Arkansas won’t join suit challenging California egg rules

Arkansas Attorney General Dustin McDaniel said he has no interest in joining the Missouri attorney general's federal lawsuit asking the court to declare invalid California statutes that would allow the state to enforce Proposition 2 provisions on all eggs sold in California. However, he is considering filing a friend of the court brief in support of Missouri and the other states that joined the suit.

Arkansas Attorney General Dustin McDaniel said he has no interest in joining the Missouri attorney general's federal lawsuit asking the court to declare invalid California statutes that would allow the state to enforce Proposition 2 provisions on all eggs sold in California. However, he is considering filing a friend of the court brief in support of Missouri and the other states that joined the suit.

Missouri filed the lawsuit in February, and since that time Alabama, Iowa, Kentucky, Nebraska and Oklahoma have joined the suit. The lawsuit was brought because the representatives of these states maintain that the California statutes (AB1437 and 3CA ADC) violate the commerce and supremacy clauses of the U.S. Constitution.

McDaniel on March 25 said California's rules do not impact Arkansas egg producers because they already meet the California guidelines, but he agrees that one state should not be able to cause harm to another state's agricultural production, according to reports. Only a small portion of Arkansas eggs are shipped to California, he added.

In the amended lawsuit, the representatives for the six states involved say egg producers face a difficult choice regarding California AB1437:

"Either they can incur massive capital improvement costs to build larger habitats for some or all of their egg-laying hens, or they can walk away from the largest egg market in the country. For example, Missouri farmers - who export one-third of their eggs to California each year - must now decide whether to invest over $120 million in new hen houses or stop selling in California. The first option will raise the cost of eggs in Missouri and make them too expensive to export to any state other than California. The second option will flood Missouri's own markets with a half-billion surplus eggs that would otherwise have been exported to California, causing Missouri prices to fall and potentially forcing some Missouri farmers out of business."

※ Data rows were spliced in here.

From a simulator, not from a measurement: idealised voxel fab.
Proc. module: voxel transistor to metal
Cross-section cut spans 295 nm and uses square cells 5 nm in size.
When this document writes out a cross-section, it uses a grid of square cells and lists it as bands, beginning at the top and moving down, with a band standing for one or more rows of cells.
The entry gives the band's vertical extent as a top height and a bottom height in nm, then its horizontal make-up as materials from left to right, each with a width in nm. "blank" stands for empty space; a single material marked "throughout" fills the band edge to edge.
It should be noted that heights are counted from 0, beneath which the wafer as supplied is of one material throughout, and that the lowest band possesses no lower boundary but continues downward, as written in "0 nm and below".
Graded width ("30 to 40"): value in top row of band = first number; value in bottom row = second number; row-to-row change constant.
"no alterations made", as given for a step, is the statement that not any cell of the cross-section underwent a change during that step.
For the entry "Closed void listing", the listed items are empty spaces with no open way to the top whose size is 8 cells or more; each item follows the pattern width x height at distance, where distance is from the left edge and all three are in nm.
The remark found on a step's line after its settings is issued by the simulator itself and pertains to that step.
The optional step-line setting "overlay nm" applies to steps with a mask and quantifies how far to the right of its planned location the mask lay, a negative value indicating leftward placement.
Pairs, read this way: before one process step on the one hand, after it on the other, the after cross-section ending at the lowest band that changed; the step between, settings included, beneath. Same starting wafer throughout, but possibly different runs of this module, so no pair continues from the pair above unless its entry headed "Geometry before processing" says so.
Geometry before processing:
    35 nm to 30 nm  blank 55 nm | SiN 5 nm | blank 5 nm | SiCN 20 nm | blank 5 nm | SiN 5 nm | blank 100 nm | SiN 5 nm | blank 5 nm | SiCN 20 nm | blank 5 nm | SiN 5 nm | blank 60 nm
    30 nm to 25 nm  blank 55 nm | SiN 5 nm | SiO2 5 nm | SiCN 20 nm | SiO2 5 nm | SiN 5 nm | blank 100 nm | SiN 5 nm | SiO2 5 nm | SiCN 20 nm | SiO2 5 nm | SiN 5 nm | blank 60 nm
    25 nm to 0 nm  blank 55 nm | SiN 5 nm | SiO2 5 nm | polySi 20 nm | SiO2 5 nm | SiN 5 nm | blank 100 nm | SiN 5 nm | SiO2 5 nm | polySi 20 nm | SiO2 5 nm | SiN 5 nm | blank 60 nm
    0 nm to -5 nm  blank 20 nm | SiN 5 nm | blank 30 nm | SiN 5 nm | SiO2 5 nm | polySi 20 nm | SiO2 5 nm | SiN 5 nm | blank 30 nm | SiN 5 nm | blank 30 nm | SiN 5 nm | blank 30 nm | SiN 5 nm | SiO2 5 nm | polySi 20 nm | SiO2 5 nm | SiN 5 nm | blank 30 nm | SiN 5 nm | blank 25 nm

California, the most populous state in the nation, is the largest single egg market in the U.S. According to the lawsuit, Californians consume 9 billion eggs per year, with 4 billion of those eggs coming from other states. 

Proposition 2 is scheduled to take effect on January 1, 2015, for all eggs produced in California. California AB1437 was enacted to protect California egg producers from competition from egg producers outside the state who would not have to comply with Proposition 2.